Energy is also an industry I'm overweight when adding the exposure I have in my trading account.
This year, I went massively overweight in defense contractors. It has always been a large industry in my portfolio. However, this year, I've been an aggressive buyer of all of my defense investments, as ongoing supply chain issues, funding issues, and macroeconomic woes have caused most of them to perform poorly - at least in the first two quarters of this year.
Defense contractors now account for more than a quarter of my dividend growth portfolio.
As a matter of fact, all four of my defense investments are in my top five. My entire top 5 consists of industrial companies.
I own (in this order):
- Lockheed Martin (LMT)
- Northrop Grumman (NOC)
- RTX Corp. (RTX) - formerly known as Raytheon Technologies
- L3Harris Technologies (NYSE:LHX) - the star of this article.
With that said, last month, the Wall Street Journal wrote an article focused on the performance of the nation's largest defense contractors.

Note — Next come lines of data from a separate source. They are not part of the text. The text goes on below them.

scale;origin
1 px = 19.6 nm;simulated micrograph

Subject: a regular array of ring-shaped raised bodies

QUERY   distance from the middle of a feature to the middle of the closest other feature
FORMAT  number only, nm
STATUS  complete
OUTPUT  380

According to the Journal, major defense contractors, including Lockheed Martin, General Dynamics (GD), and BAE Systems (OTCPK:BAESY), have seen a significant uptick in their stock prices, reflecting a heightened perception of geopolitical risk stemming from the recent attack on Israel.
While localized conflicts historically provide short-term boosts to defense stocks, lasting gains need regional expansions and shifts in global politics.
The current conflict raises questions about the possibility of Israel facing a multi-front war, especially if Hezbollah militias in Lebanon escalate their involvement.
Although I'm not going to predict what may or may not happen in the ongoing Israel war, we see that defense contractors have lost momentum already, suggesting that we may not be dealing with a major conflict, which is obviously a good thing.
The Journal notes the same with regard to the war in Ukraine.
Despite geopolitical tensions with China and Russia, defense stocks haven't provided a clear indication of an increasingly perilous global situation.
Since the invasion of Ukraine, these stocks have outperformed the S&P 500 but without a noticeable premium on valuations.
This brings me back to what I always say: I do not buy defense contractors because I'm betting on a war - let alone hoping for war.
I believe that defense companies benefit from their ability to innovate, creating defense solutions that prevent war and keep defense capabilities up-to-date.
Generally speaking, this means long-term growth in orders - often with barely any cyclical characteristics. If anything, defense spending tends to pick up during recessions, as defense investments are a great way to keep manufacturing output going.
Looking at the chart above, we see that LHX is the worst-performing defense contractor in the United States.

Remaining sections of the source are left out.